History


The warehouses were built because of the railroad lines that dominated the middle Hudson River waterfront after the 1850's, as lumber yards, mills and factories opened between 14th and 59th Streets to obtain easy access to cross-Hudson railroad-car ferries and freight lines leading north. In 1891, William Wickes Rossiter built the most ambitious riverfront structure yet, the Terminal Stores, a $650,000 complex of seven-story warehouses.

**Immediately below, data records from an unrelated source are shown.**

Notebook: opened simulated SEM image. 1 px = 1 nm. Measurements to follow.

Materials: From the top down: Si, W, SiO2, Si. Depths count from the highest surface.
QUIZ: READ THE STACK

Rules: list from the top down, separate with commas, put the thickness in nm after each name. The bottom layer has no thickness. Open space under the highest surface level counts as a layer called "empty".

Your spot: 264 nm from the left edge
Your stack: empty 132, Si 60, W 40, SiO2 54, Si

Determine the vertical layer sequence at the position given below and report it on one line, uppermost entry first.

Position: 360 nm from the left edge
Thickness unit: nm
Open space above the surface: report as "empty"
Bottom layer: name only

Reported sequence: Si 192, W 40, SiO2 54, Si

Designed by George B. Mallory, an engineer and naval architect, the Terminal Stores -- also called the Central Stores -- look like a medieval fortress, with brick parapets and few windows on the main front facing 11th Avenue. Twin rail lines originally ran through the buildings, from docks on the Hudson to a surface-level freight line running up 11th Avenue. The 1893 King's Handbook of New York City said that the million-square-foot warehouses were the only ones in New York with direct river, road and rail access. Mallory divided the buildings into 24 compartments with special fire doors between each section. The buildings were not designed for long-term storage, but as a transfer point for merchants receiving or shipping goods or products in or out of the city.

Research by the industrial archaeologist Thomas Flagg indicates that although the buildings were erected by Rossiter, they were controlled by the New York Central Railroad. Edward V. Rossiter, William Wickes Rossiter's brother, was treasurer of the New York Central.

In 1900 a watchman discovered a fire in Store No. 1, at the corner of 27th and 11th; firefighters needed so much time to batter in the protective iron shutters that the fire did $150,000 in damage. The Thonet Brothers furniture company lost $30,000 in bentwood furniture, and the actress Julia Marlowe lost the scenery from her hit play, ''Barbara Freitchie,'' in which she had starred earlier that year. Seven firefighters trapped on the seventh floor had to slide down the elevator cables to escape.

In 1910 and 1912 the architect Otto Beck replaced some of the midblock structures with nine-story buildings, and after 1932 the Terminal Stores were permanently in the shadow of the new Starrett-Lehigh Building one block south. Writing in The New Yorker in 1931, the critic Lewis Mumford praised the Starrett-Lehigh Building but also singled out the Terminal Stores as ''admirable.''

By that time lessees in the Terminal Stores buildings included Gimbel's, Wanamaker's, Sheffield Farms Dairy and Vichy Celestin, which marketed bottled water.

Soon after, the street-level 11th Avenue rail line was rerouted to an elevated viaduct, and the Terminal Stores lost their direct rail connection. For the next half century the far West Side was on a slow decline, as freight and warehouse operations migrated to more modern facilities.

IN 1983 Mr. Burke and a group of investors bought the Terminal Stores for $12.3 million. Mr. Burke, who after graduating from Yale served as a communications officer on a destroyer off Vietnam, said he had spent 13 years in a family law firm eager to get closer to the water, or at least near it. ''I wanted to develop waterfront property,'' he said. ''New Yorkers don't realize they're on an island.''

When he bought Terminal Stores, he said, ''the annual rents were 56 cents a square foot, and the rats were the size of footballs.'' The Javits Center was three years from opening, and there was no Chelsea Piers, no Chelsea art-gallery district.

In 1984 Mr. Burke installed ministorage units, and they now make up 60 percent of the buildings. The earlier expansions increased the size to 1.2 million square feet, and Mr. Burke advertises the buildings as the largest ministorage facility in the country.